For my family - Crab cakes are one of our favorite special dishes, and they are so easy to make! This recipe gets much of its flavor from the fresh lump crabmeat that is mixed with our Seafood Blend Rub as well as fresh chopped (onion) chives. The final crab cake is exceptional and only needs to be served with your favorite side (such as cole slaw or fresh asparagus) . This is truly a meal fit for a King (or Queen). Enjoy!

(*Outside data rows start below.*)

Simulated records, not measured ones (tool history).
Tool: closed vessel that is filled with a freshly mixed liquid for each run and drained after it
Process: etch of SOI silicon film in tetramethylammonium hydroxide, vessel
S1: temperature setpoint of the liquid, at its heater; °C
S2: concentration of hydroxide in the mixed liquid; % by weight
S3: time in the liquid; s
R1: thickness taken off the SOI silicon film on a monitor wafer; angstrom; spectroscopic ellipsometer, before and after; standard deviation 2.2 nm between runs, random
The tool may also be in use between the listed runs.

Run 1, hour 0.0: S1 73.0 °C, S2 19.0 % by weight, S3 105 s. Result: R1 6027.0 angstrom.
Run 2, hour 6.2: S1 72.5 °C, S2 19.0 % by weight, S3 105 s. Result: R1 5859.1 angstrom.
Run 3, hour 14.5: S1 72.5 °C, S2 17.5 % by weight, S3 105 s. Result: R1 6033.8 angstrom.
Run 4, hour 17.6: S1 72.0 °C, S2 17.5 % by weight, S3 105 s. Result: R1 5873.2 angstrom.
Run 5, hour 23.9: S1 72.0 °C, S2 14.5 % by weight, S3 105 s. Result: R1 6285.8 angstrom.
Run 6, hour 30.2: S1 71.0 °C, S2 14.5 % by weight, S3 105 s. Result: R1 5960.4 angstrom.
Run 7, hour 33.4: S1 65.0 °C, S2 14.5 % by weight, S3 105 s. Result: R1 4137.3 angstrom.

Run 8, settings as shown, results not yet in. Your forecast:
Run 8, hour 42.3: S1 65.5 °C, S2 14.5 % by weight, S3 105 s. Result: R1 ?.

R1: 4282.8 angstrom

1/4 cup mayonnaise, 2 scallions, thinly sliced
1 large egg (beaten) 1 Tblspn Dijon mustard
2 tsp lemon juice 1 Tblspn Seafood Blend Rub
1 pound fresh lump crabmeat 1 1/4 cup panko (plain), divided
2 Tblspns fresh chopped (onion) chives
(reserve 1 Tblspn for garnish)
1/4 tsp salt 1/8 tsp pepper
2 Tblspns olive oil
Mix together first 6 ingredients. Add the crab and combine. Stir in 3/4 cup of the panko, the chives, salt and pepper. Divide the mixture into 6 equal patties (each should be about 1 inch thick). Refrigerate the patties for at least 2 hours.
Heat oil in large skillet over medium heat. Coat each crab patty with the remaining panko crumbs (about 1/2 cup). Fry the patties until golden brown on each side. Serve immediately with the reserved 1 Tblspn of chives sprinkled on top.